Campaign

Andrew Yang calls US a ‘faux democracy’

Andrew Yang, former Democratic presidential candidate and now the co-chair of the Forward Party, said in a new interview that the United States is in a “faux democracy.”

“Our lives can just sink in the mud, it doesn’t matter in this political system, and so you have this essentially faux democracy at this point,” Yang told The Hill’s Jessica Burbank and Robby Soave on “The Rising.”

“And that’s what we have to shake up and change,” he added. “The only way we’re going to see a human centered economy or any of our problems get solved is if we recreate a genuine democracy in this country.”

Yang called for a competitive 2024 primary season for Democrats, even as President Biden has emerged as the presumed candidate for the party.

When Soave pointed out that Biden has not given an indication of whether he will debate other Democratic candidates — including Robert F. Kennedy Jr. and Marianne Williamson —Yang blasted the Democratic Party, saying that its members are only “for democracy when it’s convenient.”


Yang also pushed for reforms to the primary system, including ranked choice voting and nonpartisan primaries. He pointed to states, including Nevada and Maine, that have recently approved changes to the election system, such as using nonpartisan primaries for some elections.

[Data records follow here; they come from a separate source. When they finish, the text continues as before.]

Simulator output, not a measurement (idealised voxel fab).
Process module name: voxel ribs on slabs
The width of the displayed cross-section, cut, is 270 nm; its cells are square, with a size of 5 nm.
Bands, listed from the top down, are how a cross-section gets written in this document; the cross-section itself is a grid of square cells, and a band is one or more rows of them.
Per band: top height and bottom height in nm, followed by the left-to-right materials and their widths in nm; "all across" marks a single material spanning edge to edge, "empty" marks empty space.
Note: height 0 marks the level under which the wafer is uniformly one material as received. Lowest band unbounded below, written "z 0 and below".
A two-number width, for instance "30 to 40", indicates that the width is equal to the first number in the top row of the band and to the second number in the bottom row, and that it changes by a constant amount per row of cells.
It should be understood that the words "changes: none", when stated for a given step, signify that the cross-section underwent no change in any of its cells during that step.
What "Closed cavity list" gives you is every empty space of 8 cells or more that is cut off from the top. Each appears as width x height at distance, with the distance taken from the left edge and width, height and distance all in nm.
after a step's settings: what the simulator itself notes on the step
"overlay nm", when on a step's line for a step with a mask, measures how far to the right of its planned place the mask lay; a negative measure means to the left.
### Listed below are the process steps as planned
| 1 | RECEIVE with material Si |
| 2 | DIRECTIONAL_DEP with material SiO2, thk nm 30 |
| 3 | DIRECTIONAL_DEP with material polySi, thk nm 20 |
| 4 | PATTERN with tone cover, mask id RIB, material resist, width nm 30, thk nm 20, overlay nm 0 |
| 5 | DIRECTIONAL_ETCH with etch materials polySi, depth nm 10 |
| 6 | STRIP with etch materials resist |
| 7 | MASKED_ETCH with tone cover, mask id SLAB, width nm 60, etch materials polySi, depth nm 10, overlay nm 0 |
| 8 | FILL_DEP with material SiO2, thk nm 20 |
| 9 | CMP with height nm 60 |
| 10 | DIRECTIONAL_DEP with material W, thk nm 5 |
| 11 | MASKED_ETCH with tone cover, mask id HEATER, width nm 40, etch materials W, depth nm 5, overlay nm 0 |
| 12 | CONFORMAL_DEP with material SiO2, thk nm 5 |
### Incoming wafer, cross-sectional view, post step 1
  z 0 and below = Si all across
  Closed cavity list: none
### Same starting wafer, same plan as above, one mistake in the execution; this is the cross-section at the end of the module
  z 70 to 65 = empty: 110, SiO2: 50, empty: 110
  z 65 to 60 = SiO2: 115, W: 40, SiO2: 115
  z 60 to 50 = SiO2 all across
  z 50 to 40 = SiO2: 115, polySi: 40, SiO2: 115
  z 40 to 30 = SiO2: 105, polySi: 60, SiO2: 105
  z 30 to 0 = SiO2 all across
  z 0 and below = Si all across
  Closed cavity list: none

He added that the current primary system only allows for a small percentage of Americans to choose the candidates for president. He noted that if the general public truly voted on who should be the nominees for president, neither Biden nor former President Trump would make the cut in 2024.

“You have a sliver of the population controlling who the nominees are. And they’re not ideologically in tune with the average American,” he said. “It’s distorting everything. It’s one reason why Trump is trampling the field over there.”

“If you submitted it to the general American public and said, ‘Who should be the nominees,’ you wouldn’t get Biden versus Trump.”